Enabling Disaster Recovery with Ansible

I always enjoy sharing my “ah-ha” moments, that is when you start to do something - or in this case are already doing something, that helps with other projects. This is a brief story about how we used Ansible to enable disaster recovery without needing to replicate virtual machines, or buy additional software.

I was working at a startup that had legal requirements to maintain a disaster recovery plan, yes Frank we had disaster recovery at a startup! The disaster recovery plan, however was put together in support of previous versions of our software, and needed to be updated to support our new version. On top of the legal requirements, we had a new potential customer who wanted to see our disaster recovery plan in action - this customer would be on our new platform, so the old plan wasn’t an option!

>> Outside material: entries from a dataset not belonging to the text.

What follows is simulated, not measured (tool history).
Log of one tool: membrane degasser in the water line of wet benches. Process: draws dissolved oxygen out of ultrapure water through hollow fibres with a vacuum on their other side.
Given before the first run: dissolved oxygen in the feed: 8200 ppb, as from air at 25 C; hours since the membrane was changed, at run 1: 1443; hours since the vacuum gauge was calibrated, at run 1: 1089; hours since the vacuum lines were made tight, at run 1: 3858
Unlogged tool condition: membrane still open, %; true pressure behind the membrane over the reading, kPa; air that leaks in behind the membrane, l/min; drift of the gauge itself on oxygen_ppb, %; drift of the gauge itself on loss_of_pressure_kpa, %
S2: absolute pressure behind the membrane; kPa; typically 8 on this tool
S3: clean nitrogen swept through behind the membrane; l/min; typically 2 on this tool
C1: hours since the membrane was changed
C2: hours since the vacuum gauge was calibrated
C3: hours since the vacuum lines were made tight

It was a pretty standard application, nothing crazy or “web-scale” to the likes of a Netflix, there were several reverse proxies, application front ends, management systems, etc. There were certain application configuration files, and several auxiliary files used by the application on a day to day basis that were stored on the virtual machine running the application. While important, those configuration and auxiliary files could also be recovered from backups, but important nonetheless. The really important application data was stored and accessed by our application on a EMC Celerra NAS. The virtual machines running the application were also of the “pet” variety - tweaked, and updated, and patched since launch to get them working just right. We didn’t want to lose this information.

As a VMware shop, it seemed pretty obvious what we needed to do, buy VMware SRM and go on with life. I spent several weeks researching SRM, understanding how it would work within our environment and coming up with a solution for replicating virtual machines to the DR site. At the time, we only replicated our Veeam backups to DR, along with replication of our production Celerra to a VNX at the DR site. My manager and I were talking through what we would need to do with SRM in order to reconfigure the application servers in order to work properly at the DR site, it was getting hairy but obviously doable.

I’d like to pause here and rewind a bit. While we were planning our new DR strategy, and ensuring we could meet customer timelines, one of my co-workers was in the process of migrating from bash scripts to manage and deploy software to a configuration management tool; we had selected Ansible but I suspect you could achieve similar results with other tools. The Ansible implementation was going great, that is to say Ansible was very easy to deploy, we were just making sure that modules were being leveraged in the correct way rather than just making a big playbook with a bunch of shell or raw modules using the same commands as the bash script.

That’s when the light bulb light up! As we were talking through how we would use SRM to alter the configuration files for the application, we realized that Ansible was already managing the configuration of the application, the application configuration files stored on the virtual machine which would need to be edited to support the network at the DR site all of a sudden seemed a little bit less important. We still, however had this auxiliary files the application would access (think public keys for decryption information, etc) that were stored on the virtual machine. What should we do? Well we were already storing the actual application data on a NAS, which was already being replicated and available at the DR site; what if we moved that auxiliary type data into a share and mounted it so it could be accessed as well? Once replication was setup, all we needed to do now was have Ansible mount the file system so it could be accessed, we tested this theory out and sure enough it worked.

But, as many shops have done, there were hand made tweaks to the application servers to improve performance, could we get away with losing that information? As you might expected, we couldn’t, but we made the decision to work through performance issues and add those to the Ansible playbook so moving forward, there was nothing specific to a virtual machine in any environment that couldn’t be managed, controlled, and configured through Ansible. What we didn’t have the option of then, that you could do today is use a tool like ScriptRock to monitor and record the configuration of your servers, as well as monitor and alert on drift.

Our application could now be fully deployed in production, as well as any other environment we needed, including DR with just a basic virtual machine template and an Ansible playbook.